Three green politics predictions for 2013
Anticipating significant trends is a compulsive but risky habit. Last year I forecasted three, and whilst two did come good, one was spectacularly wrong. The Conservative Party did not follow a centrist strategy and did not reassert its support for a green economy. The challenge to the UK’s low carbon leadership which this reflects makes prediction harder than usual but, undaunted, I offer three more for the coming year:
1. Civic activism continues to grow
Big Society may be dead as a political programme, but civic activism is alive and kicking. A combination of budget cuts and new powers is stimulating much greater assertiveness from our big cities. It won’t always be pretty, as the example of Newcastle cutting all of its arts funding shows, but there are many positive initiatives emerging from the chaos of localism. Newcastle City Council may be cutting its revenue budget by £90 million but, working with neighbouring local authorities, it is setting up a similar size infrastructure fund which includes capital investment in a low carbon enterprise zone and a centre for offshore renewable engineering. Somewhat surprisingly the city’s residents placed maintaining high ‘clean and green standards’ as a higher priority than housing or safe neighbourhoods in a recent survey, so the council has a mandate for its green enterprise. Green Alliance’s survey of city deals suggests that many other big cities are now using green enterprise as a means to mobilise investment and generate long term returns. Manchester has created a joint venture with the Green Investment Bank, and Birmingham has set up a Green Deal financing initiative.

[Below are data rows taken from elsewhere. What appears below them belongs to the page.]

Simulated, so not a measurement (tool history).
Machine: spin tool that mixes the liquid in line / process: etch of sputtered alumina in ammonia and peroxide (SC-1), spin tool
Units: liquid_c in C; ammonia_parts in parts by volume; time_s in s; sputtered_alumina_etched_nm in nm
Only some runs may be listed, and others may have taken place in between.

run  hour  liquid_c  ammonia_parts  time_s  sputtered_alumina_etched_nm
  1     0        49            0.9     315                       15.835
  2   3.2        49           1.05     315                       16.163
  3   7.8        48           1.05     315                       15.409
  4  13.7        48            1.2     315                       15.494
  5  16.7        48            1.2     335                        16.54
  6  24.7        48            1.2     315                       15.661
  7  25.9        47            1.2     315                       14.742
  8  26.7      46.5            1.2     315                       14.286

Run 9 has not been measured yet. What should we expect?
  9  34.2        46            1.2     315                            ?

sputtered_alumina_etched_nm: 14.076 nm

As we revealed in 2011, austerity led some local authorities to drop explicit climate action programmes, but the big cities are now showing an appetite for new entrepreneurial activity around green that is as much about ‘winning our share’ as ‘doing our bit’.
2. Europe becomes interesting again for low carbon policy
After a year of high stakes negotiations on UK energy policy in 2012, some of the most interesting politics will shift to Europe in 2013. For the first time since 2007, when Tony Blair and Angela Merkel brokered the 2020 climate package, the EU will have a big influence on UK energy policy. In March the Commission will launch a draft climate package for 2030 which will determine European energy policy and its position in UN negotiations for many years to come. Decisions won’t be finalised until 2014 or 2015, but negotiations will start as soon as the Commission green paper is launched, and the UK government is expected decide its position by the spring.
This sets up a fascinating dynamic because it overlaps with the review of the UK’s fourth carbon budget which comes to a head in 2014. Received wisdom is that a Treasury led campaign will attempt to unpick it but, if the Commission launches an ambitious package and wins the support of Germany, it will change the terms of engagement, since the UK’s fourth carbonbudget may then align to the new 2030 commitments of all member states. If this happens everyone, including the Treasury, should be congratulated for their foresight and patience.
But as with all rosy pictures the reality will be more complicated. The Commission may flunk it and produced a weak package, the German elections in autumn 2013 will delay the point at which it can rally support, and internal divisions may result in the UK government playing a very minimal role in influencing the outcome.
3. Political parties lay the foundations for the next government
The Opposition always set the pace in the race for new ideas and programmes for the next government, and this year we’ll see the Labour Party finally step up a gear. In 2013 the party will lay down the framework for the more detailed policy which will emerge in 2014. The coming year will therefore determine whether a greener economy is built into the foundations the parties are laying down for the next government.
Much of this thinking will be invisible, but two initiatives will emerge into the public sphere and tell us much about where British politics is likely to go next, irrespective of whether Labour gets back into power. The policy review by Jon Cruddas and Andrew Adonis will set out the big picture for how a strategic state with less money can ‘rebuild Britain’, with a strong emphasis on supply side reform. The Armitt review of infrastructure, set up by Ed Balls, is likely to lay out the case for a new public institution to oversee Britain’s infrastructure. Using green means to achieve social democratic ends is likely to feature in the Cruddas/Adonis review, but big questions remain about whether the Armitt review will differentiate between low and high carbon infrastructure.
The LibDem manifesto process is already underway, and a ‘green book’ which will be published at their spring conference should add momentum. The challenge for green LibDems is to break out of the energy policy silo and to influence the party’s economic programme.
The Conservatives don’t yet have a clear manifesto development process, although the appointment of Linton Crosby as election strategist will bring great discipline to their election planning. Green issues currently feature as a negative wedge issue amongst party strategists, but the assumption that this will work with swing voters has not yet been tested. It’s also clear that a number of backbenchers in marginal constituencies are unwilling to give up on a conservative green narrative. Appearing before the Liaison Committee in December, David Cameron seemed to be rehearsing the conservative case for green growth, and the 2020 group of conservative MPs recently reinforced this theme. How these issues play out in the Conservative election strategy is likely to depend on focus group feedback in marginal constituencies, whether Labour raises the bar on a greener economy and the pressure pro-climate action modernisers exert on the party leadership.
Green Alliance will be active in all these areas and more. I’ll be writing a separate blog outlining our plans for the year.